Cannabis Butter Recipe – Water Extraction
1 pound of unsalted butter
1 to 2 ounces of dried cannabis
If using buds and trim, a 1:1 ratio of cannabis to butter works well. With leaf, you'll need more like 1.5 to 2 ounces of cannabis per pound of butter.
2 large pots
Strainer and cheesecloth -or- a chinois/professional strainer
1. Fill a large pot about 1/3 with water (using about 5 or 6 cups of water). Add cannabis.
2. Over low-med heat, simmer gently for about an hour, stirring occasionally.
3. Add butter and stir gently. Reduce heat to lowest setting.
4. Allow mixture to return to simmer, stirring occasionally.
5. Simmer for at least 1 hour, preferably 2.
6. Remove from heat and cool completely (takes a good 8-9 hours to cool).

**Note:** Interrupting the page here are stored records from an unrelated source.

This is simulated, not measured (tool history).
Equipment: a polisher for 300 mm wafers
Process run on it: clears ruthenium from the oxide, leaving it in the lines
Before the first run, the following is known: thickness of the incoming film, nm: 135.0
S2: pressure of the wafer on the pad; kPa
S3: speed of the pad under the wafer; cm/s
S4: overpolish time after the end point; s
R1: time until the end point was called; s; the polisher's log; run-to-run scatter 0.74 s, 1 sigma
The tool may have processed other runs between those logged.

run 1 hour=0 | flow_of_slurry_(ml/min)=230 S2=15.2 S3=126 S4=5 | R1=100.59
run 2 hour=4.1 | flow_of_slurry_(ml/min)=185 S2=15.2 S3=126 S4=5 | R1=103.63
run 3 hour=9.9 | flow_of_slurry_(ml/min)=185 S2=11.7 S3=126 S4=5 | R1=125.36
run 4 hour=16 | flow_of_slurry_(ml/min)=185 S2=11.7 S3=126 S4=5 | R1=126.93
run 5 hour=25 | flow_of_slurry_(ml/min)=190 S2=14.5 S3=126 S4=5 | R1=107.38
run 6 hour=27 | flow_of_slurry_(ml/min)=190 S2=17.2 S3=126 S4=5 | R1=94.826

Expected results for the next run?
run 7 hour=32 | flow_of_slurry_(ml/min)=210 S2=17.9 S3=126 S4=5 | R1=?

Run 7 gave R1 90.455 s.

7. Repeat the heating and cooling process up to two more times for a more potent butter. Allow mixture to completely cool before 2nd and 3rd heating. After third heating, you will strain while mixture is still hot (if you allow it to cool again, you may not recover as much butter as it starts to solidify around the plant material).
To strain/separate the herb from the butter/water mixture, you'll need another pot just as large as the first, a strainer and some cheesecloth. If you have a fine mesh chinois, you can eliminate the strainer and cheesecloth.
8. Place the strainer over the empty second pot and a piece of cheesecloth over the strainer.
9. While the herb/water/butter mixture is still hot from the 3rd heating, carefully pour it through the strainer and into the second pot.
10. When cool enough to handle, lift and gather the edges of the cheesecloth up around the herb, twisting tightly to squeeze out butter/water. Pour a cup of boiling water over the herb bag to recover as much butter as possible. A large spoon also works great for pressing every last drop out of the herb bundle.
11. Cover the butter/water mixture and let cool. Then refrigerate at least 24 hours. The butter will separate from the water and harden, creating a beautiful disc of green cannabis butter.
12. Cut out large chunks of the butter and remove from water. Use a strainer to capture small bits of butter remaining in the water. Dry the butter on towels.
13. The bottom surface of the butter (that was in contact with the water) may appear darker and squishy in texture. Scrape this off if desired.
14. Place the chunks of butter in a pan and slowly melt at low heat, stirring occasionally. I usually let about 60% of it melt, then remove from heat and stir until all the butter is melted. Careful not to overheat as you can cause the butter to separate or burn.
15. Pour the liquid butter into containers to store. I use 16 ounce glass containers with tight-sealing lids.
16. Enjoy! Try your canna-butter in any of your favorite recipes or spread on a piece of toast.